Memoir of a Multi-Passionate Entrepreneur, OR How Time Traveler Tours Came to Be, Ch 9

 

Culture Clash

Amongst the arm-long supply list and brief class agenda included in Loo’s school welcome packet was a flimsy piece of paper no bigger than a business card, inviting us to join the Headmistress for an orientation the day before the official start of school. We might have missed it completely if it hadn’t slipped out from the documents and drifted its way to the floor.

Despite lacking any sense of seriousness or professionalism from our North American point of view, the little invitation gave us all a jolt of excitement and optimism. With the start of school, our new life would finally begin after an unnecessarily long build-up. Loo would have structure and friends in her life once again. (She’d had quite enough of hanging out with mom, even if it did mean learning French from a boring book.) And I could get to work unpacking the boxes that had arrived just moments after our return from Sancerre.

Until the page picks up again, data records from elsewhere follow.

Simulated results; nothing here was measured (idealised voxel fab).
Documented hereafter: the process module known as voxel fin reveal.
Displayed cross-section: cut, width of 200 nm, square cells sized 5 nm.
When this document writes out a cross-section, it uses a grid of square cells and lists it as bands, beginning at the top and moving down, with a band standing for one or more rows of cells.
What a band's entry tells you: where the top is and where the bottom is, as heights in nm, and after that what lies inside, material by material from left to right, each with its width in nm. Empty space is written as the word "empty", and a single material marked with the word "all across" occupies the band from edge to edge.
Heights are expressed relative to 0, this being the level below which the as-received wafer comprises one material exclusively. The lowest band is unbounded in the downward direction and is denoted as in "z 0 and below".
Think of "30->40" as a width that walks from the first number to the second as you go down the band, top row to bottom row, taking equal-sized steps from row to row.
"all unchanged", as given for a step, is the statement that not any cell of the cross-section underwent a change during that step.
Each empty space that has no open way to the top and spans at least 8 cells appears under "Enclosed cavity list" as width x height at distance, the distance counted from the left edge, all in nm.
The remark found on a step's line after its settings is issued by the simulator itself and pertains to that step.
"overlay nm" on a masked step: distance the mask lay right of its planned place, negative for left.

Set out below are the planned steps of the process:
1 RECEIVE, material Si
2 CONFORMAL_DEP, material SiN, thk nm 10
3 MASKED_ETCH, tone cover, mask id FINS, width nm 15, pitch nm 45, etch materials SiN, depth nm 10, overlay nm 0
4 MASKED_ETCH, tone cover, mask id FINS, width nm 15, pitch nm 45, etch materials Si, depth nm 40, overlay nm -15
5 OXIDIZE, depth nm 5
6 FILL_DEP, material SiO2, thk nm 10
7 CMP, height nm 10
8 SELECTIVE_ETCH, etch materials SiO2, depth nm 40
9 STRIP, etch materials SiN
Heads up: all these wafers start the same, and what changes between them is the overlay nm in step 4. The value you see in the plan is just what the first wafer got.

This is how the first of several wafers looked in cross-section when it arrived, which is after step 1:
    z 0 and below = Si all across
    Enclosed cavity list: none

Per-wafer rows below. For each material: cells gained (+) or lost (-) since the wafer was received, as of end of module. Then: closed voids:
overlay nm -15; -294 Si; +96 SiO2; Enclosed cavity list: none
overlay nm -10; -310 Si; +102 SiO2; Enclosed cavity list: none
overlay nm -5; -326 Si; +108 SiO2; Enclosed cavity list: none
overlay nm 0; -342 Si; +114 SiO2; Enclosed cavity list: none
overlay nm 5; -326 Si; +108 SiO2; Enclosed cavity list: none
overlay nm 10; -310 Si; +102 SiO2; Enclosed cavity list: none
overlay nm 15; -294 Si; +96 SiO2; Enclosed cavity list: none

And so, without any consideration that our cultural understanding of what is meant by “orientation” might be flawed, we all dressed up and set off for school on the appointed day, at the appointed time.

The school called itself “international” and a bilingual international school at that. It was thus very keen to include Anglophone children. However, we were to learn, without any warning, that the French administrators of this highly reputed institution held a very different interpretation of “orientation”, and one that did not jibe with the consciousness of anyone else who showed up that day.

It turns out this particular brand of orientation, though never stated, did not include parents. The school personnel met us outside the given address, promptly took our children and shut the door. Without so much as a kind word, they left me, Jim and two-dozen other parents, all dressed to the nines, standing there agape on the sidewalk.

A glance at the rest told me they were mulling over the same questions: We do we do now? What time will our children re-emerge? When are we to be oriented? Some shifted back and forth on their high heels. Others pounded their rolled up newspapers against a leg, puffing out hot air. Still others just stood staring at the door, their jaws threatening to hit the pavement below. I stepped forward, balled up my fist, and pounded, hoping to get the attention of the adults who’d just turned their backs on us.

Bam. Bam. Bam. The door rattled in its hinges, giving of a satisfying resonating thud.

I stepped back and waited. The door, a monstrous windowless metal affair that looked better suited to locking up prisoners than children, opened outward again, but only slightly, and the head of the primary school Headmistress peeked through. “Oui, can I help you?”

“Yes. You invited us here to be oriented. We all took time off to be here today and we have many questions. We don’t even know what time to pick up our children!” I said.

“Orientation is for the students, only. You need not worry. We’ll take good care of them. Come back in two hours,” she said, and started to escape back through the door, closing it as she went.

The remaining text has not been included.